The CEO Poll: Crime and punishment

Business leaders want a crackdown on Canadian fraudsters.

Business leaders give the federal mini-budget high marks.

A federal judge in Chicago sentenced fallen media mogul Conrad Black to six and a half years in prison for fraud and obstruction of justice. He must also pay a fine of US$125,000 and forfeit US$6.1 million. Investors aren’t looking for Canadian courts to sentence white-collar criminals as severely as U.S. courts do, according to Michael Watson, director of enforcement at the Ontario Securities Commission. But the 137 Canadian CEOs polled in a survey conducted by Compas Inc. disagreed strongly with that belief.

The majority of business leaders surveyed want our securities regulators to catch fraudsters with greater regularity, and want Canadian courts to impose tougher sentences on white-collar criminals. Canada is no more compassionate than the U.S., the CEOs believe, and Canadians certainly wouldn’t complain if lengthier prison sentences were handed down. In a previous Compas poll, some respondents indicated that our weak securities laws also act as a deterrent to foreign investment. “We have world class companies and world class executives. It is a shame that we are considered an easy country [in which] to get away with fraud,” wrote one respondent.

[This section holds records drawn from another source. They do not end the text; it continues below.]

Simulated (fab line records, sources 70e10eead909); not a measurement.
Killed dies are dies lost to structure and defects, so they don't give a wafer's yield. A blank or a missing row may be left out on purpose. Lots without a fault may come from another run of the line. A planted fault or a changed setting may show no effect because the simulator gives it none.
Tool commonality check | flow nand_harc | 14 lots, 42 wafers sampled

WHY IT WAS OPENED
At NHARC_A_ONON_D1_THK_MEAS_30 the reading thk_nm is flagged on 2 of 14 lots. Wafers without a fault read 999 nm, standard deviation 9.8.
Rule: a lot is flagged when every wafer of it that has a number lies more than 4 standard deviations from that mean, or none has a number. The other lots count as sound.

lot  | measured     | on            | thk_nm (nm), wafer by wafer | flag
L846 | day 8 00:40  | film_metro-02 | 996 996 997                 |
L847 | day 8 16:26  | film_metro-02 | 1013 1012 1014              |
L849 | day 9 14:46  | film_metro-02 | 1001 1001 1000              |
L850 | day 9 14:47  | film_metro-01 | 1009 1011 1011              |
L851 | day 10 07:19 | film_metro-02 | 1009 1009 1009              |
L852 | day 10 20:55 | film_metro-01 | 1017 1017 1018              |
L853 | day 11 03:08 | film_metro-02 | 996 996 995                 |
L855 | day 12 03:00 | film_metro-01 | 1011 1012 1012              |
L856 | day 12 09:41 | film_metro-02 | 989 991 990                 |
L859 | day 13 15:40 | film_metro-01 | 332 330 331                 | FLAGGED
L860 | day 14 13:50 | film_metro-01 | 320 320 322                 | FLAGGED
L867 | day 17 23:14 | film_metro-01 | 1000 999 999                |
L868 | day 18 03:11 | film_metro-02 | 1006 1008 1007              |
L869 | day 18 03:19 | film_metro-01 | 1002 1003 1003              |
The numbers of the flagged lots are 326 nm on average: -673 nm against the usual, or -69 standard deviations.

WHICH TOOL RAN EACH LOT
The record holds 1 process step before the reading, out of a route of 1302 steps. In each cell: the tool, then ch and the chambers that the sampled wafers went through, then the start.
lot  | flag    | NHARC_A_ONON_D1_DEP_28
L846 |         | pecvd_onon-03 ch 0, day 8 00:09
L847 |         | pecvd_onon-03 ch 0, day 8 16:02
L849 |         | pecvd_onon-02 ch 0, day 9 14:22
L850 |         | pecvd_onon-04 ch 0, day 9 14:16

The CEOs were also asked to grade the effectiveness of certain mechanisms in place for making Canada a safe haven for investors. Our securities laws in general received a grade of 57%, while the OSC received 53%. The U.S. Securities and Exchange Commission fared better with a score of 68%.

Not every CEO agreed with the aggressive approach taken by U.S. authorities, however. “The U.S. is clearly overzealous,” wrote one. “A criminal convicted of aggravated grievous bodily harm will walk away with a lesser sentence than many of those convicted of what I believe to be victimless crimes.”

Even so, the overwhelming sentiment expressed by respondents was one of frustration about the difficulties of catching and convicting white-collar criminals. “A national regulator is needed, but there is no stomach within the political world,” wrote one business leader. “My toothless grandmother can inflict more of a bite.”